The Lives, Times, And Deaths Of Stars

Who among us doesn’t covertly read tabloid headlines when we pass by them? OK, you don’t. But the rest of us, yeah we probably do. But if you’re really looking for a dramatic story, instead of looking to Hollywood, turn you face to the sky and check out the real stars (do not look directly into the sun). From birth to death, the burning spheres of gas that light the night sky and the one that powers our daytime lives experience the most extreme conditions our cosmos has to offer.

All stars are born in clouds of dust and gas like the Pillars of Creation in the Eagle nebula (pictured below). In these stellar nurseries, clumps of gas form, pulling in more and more mass as time passes. As they grow, these clumps start to spin and heat up. Once they get heavy and hot enough (somewhere in the realm of 27 million degrees Fahrenheit or 15 million degrees Celsius), nuclear fusion starts in their cores. This process occurs when protons, the nuclei of hydrogen atoms, squish together to form helium nuclei. This releases a LOT of energy, which heats the star and pushes against the force of gravity. And with this violent reaction, a star is born.

Credit: NASA, ESA and the Hubble Heritage Team (STScl/AURA)

From that point on, a stars lifecycle depends on how much mass they have. Scientists typically divide stars into three categories: low-mass, high-mass and the lesser used intermediate-mass. We’ll discuss the first two for simplicity’s sake.

Low-mass Stars: These stars have a mass about eight times that of our Sun’s or less and can burn steadily for billions of years. As it reaches the end of its life, its core runs out of hydrogen to convert into helium. Because the energy produced by fusion is the only force fighting gravity’s tendency to pull matter together, the core begins to collapse. But squeezing the core also increases its temperature and pressure, so much so that its helium starts to fuse into carbon, which also releases energy. The core rebounds a little, but the star’s atmosphere expands a lot. This eventually causes the star to turn into a red giant star and destroy any nearby planets. Our sun will also go through this process but it’s a few billion years away so we don’t have to worry about it just yet.

Red giants are unstable and begin pulsating, periodically inflating and ejecting some of their atmospheres. Eventually, all of the star’s out layers blow away, creating an expanding cloud of dust and gas misleadingly called a planetary nebula (there are no planets involved save for the ones that were orbiting the star and were already destroyed).

Credit: NASA, ESA and the Hubble Heritage Team (STScl/AURA)

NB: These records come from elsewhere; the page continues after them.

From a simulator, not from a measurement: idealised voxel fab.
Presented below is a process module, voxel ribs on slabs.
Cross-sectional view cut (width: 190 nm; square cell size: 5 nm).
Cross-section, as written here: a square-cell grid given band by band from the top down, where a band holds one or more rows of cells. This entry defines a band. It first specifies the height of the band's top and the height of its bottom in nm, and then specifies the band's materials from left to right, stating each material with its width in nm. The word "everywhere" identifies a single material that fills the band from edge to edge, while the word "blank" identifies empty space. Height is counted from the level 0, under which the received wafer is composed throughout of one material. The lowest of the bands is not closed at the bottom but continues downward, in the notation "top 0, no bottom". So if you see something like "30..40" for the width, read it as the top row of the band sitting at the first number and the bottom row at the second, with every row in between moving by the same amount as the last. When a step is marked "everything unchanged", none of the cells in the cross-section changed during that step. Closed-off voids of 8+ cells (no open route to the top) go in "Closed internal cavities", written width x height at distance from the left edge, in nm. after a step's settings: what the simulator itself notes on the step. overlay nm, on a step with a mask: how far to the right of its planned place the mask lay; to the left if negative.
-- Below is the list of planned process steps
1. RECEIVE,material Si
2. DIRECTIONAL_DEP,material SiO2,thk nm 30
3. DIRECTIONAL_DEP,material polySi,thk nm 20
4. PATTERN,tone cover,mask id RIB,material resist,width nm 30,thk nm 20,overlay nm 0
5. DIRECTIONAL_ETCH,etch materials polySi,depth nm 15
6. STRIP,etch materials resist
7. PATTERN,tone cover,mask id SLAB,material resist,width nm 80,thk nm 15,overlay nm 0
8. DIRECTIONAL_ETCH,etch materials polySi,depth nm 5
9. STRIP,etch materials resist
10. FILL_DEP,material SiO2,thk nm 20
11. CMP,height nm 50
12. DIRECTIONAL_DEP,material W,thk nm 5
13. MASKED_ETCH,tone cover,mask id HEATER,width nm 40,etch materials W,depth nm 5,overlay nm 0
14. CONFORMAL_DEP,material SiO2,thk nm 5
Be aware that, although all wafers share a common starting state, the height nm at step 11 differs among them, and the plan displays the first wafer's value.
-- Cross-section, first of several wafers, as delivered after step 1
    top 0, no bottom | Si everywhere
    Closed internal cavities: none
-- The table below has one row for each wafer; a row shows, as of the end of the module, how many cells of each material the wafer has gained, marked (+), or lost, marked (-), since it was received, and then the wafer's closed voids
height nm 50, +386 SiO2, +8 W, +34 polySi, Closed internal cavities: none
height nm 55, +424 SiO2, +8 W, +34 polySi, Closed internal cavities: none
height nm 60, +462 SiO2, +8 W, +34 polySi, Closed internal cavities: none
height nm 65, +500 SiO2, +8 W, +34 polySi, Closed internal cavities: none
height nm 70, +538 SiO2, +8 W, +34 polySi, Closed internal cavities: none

All that’s left of the star is its core, now called a white dwarf. This star is a roughly Earth-sized stellar cinder that gradually cools over billions of years. If you could scoop up a teaspoon of its material, it would weigh more than a pickup truck. (Scientists recently found a potential planet closely orbiting a white dwarf. It somehow managed to survive the star’s chaotic, destructive history!)

High-mass Stars: These stars have a mass eight times the sun’s or more and may only live for millions of years. (Rigel, a blue super-giant in the constellation Orion, pictured below, is eighteen times the Sun’s mass.)

Credit: Rogelio Bernal Andreo

A high-mass star starts out doing the same things as a low-mass star, but it doesn’t stop at fusing helium into carbon. When the core runs out of helium in a high-mass star, it shrinks, heats up and starts converting its carbon into neon, which releases energy. Later, the core fuses the neon it produced into oxygen. Then, as the neon runs out, it fuses the oxygen into silicon. Finally, the silicon is fused into iron. All of these processes produce energy that keeps the core from collapsing, but each new fuel buys it less and less time. By the point silicon fuses into iron, the star runs out of fuel in a matter of days. The next step would be fusing iron into some heavier element, but doing so requires energy instead of releasing it.

The stars iron core collapses until forces between the nuclei push the brakes, and then it rebounds back to its original size. This change creates a shock way that travels through the star’s outer layers. The result is a huge explosion called a supernova.

What’s left behind depends on the star’s initial mass. Remember, a high-mass star is any star with a mass more than eight times that of our sun. That’s a HUGE range! A star on the lower end of this spectrum leaves behind a city-sized, super-dense neutron star. (Some of these weird objects can spin faster than blender blades and have powerful magnetic fields. A teaspoon of their material would weigh as much as a mountain!!)

At even higher masses, the star’s core turns into a black hole, one of the most bizarre cosmic objects out there. Black holes have such strong gravity that light can’t escape them. If you tried to get a teaspoon of material to weigh, you wouldn’t get it back once you crossed the event horizon — unless it could travel faster than the speed of light and we don’t know of anything that can!

The explosion also leaves behind a cloud of debris called a supernova remnant. These and planetary nebulae from low-mass stars are the sources of many of the elements we find on Earth. Their dust and gas will eventually one day become a part of other stars starting the whole process over again. So the next time you feel incredibly lost or alone, remember that we’re all connected by the star stuff we’re made from!

That’s a very brief summary of the lives, times and deaths of stars.